On Navigating in Disorienting Times

posted February 16, 2025
College age kids, kind of hippo-ish, in the 1980s in March sitting on dry lawn in front of the stone wall of a swimming pool.
My friends from Tangled Up in Blue visiting my parents' pool in March.

This is a sermon I delivered at the West Cummington Church on Lay Sunday Feb 16, 2025

Right before the election of 2016, my parents sold their lovely Virginia property, our home since the early 80s. It was down a dirt road with a couple of old barns and a magnificent fifty-foot magnolia tree. It also had a swimming pool—more like a pond surrounded by trees. We girls were supposed to take turns with a long-poled pool skimmer, scooping out the decayed leaves which lingered on the surface before sinking to the bottom and plugging the drain. 

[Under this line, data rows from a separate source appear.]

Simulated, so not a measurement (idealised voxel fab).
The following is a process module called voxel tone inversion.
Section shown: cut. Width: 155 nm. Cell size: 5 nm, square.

By the time my parents needed to sell the house, whose beautiful land was too much for them to be able to care for anymore, the pool was covered even in summer. The new owner was planning on tearing down the house and outbuildings, but promised to preserve the land as it was. But two years later when my parents returned to the neighborhood, hoping to walk down that old dirt road again, their property had been parceled into McMansions with tidy lots. They’d entered a foreign state. Every tree was gone, every hillock leveled. “We didn’t know where we were,” my mother said. “I mean, were we standing near the old shed, or where the magnolia tree had been?”

How do you find your spot on the earth when the very ground has vanished?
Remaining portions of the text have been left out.